State's vouchers in vogue
Students and private schools alike are showing more interest in state tuition vouchers as the statewide program prepares for its third school year.
About 40 percent of the 10,047 applications filed by this year's deadline were for students who had not previously used a taxpayer-funded voucher to attend a private school. The total number of applications was up by about 2,150 from last year.
About 3,500 applications were filed in the first year of the Educational Choice Scholarship Program and 7,900 for this school year. But not everyone who applies is deemed eligible, and not everyone who is awarded a voucher uses it. This year, 6,760 students are using the aid.

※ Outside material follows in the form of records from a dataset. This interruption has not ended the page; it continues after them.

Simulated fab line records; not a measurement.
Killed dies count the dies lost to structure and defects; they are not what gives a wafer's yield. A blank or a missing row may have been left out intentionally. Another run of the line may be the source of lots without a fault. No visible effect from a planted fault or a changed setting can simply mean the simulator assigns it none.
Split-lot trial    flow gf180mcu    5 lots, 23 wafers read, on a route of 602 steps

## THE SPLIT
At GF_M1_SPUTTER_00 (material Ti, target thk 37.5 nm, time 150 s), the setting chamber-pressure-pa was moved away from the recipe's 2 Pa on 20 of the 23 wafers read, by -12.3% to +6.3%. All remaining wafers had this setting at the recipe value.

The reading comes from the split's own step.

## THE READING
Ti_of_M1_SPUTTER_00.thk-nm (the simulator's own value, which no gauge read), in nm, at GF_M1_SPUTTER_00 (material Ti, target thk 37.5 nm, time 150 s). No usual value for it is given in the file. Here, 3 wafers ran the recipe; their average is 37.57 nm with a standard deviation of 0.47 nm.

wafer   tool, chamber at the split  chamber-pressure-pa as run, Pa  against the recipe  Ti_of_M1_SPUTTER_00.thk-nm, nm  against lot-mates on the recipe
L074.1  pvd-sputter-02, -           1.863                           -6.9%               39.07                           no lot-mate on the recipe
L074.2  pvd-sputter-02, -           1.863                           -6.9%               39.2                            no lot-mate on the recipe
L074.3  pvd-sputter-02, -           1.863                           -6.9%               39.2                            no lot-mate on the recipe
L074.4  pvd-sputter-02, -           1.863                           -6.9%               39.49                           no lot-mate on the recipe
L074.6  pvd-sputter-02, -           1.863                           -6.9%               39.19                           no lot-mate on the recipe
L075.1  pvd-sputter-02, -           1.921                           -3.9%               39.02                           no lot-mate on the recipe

Interest from private and parochial schools also is on the rise. Next school year, 49 want to accept EdChoice students, compared with 15 the first year and 33 this year. "I think we've had really wonderful success the past couple of years for the schools that have been in the program," said Lucia McQuaide, superintendent of Columbus' Catholic schools. Some Diocese of Columbus schools were slower to get on board, adopting a "wait-and-see" approach, McQuaide said. But many schools had open seats and were glad to be able to fill them with voucher students.
Cincinnati schools led the state in the number of applications for the third straight year, but the Columbus school district has the most schools with voucher-eligible students, at 56.
For the coming school year, Columbus students filed 1,897 applications for vouchers, up about 500 from this year. Cincinnati, where 29 long-struggling schools were eligible for vouchers, had three more applications for the coming year than Columbus.
Columbus district spokesman Jeff Warner said, "We are seeing a slowdown in voucher interest, and I think to a great degree that's attributed to our improved academic performance as well as new facilities." The Columbus district achieved a C on the state report cards for last school year-- its highest rating ever.
Ohio has 14,000 available voucher slots. Some advocacy groups, such as School Choice Ohio, have worked in recent months to spread the word about the program, making phone calls to parents in schools that are struggling academically. The state education department doesn't do that because it doesn't get funding to do so.
"It's really not a goal of the department to have the program grow or to reach the 14,000 cap," said Kim Murnieks, executive director of the Center for School Options & Finance at the department. "We really are just interested in ensuring the program is being implemented according to the law and that private schools that are participating are in compliance with laws."
The state's Educational Choice Scholarship Program allows students to attend a private school using public money for tuition. Most of the participating private schools in the program, which is in its second year, are parochial.
How vouchers work:
Students apply to the private school they hope to attend. Schools that accept the student--using normal admission criteria--apply to the state for a voucher on the student's behalf.
Who can get vouchers:
As many as 14,000 vouchers are available. Students assigned to public schools that have been in academic emergency or academic watch for three consecutive years are eligible (some Columbus, Groveport Madison and South-Western schools were in that category this school year). This year, 6,760 students are using vouchers, up from 3,141 last school year.
What they're worth:
High-school students can get as much as $5,000. Younger students can use as much as $4,250.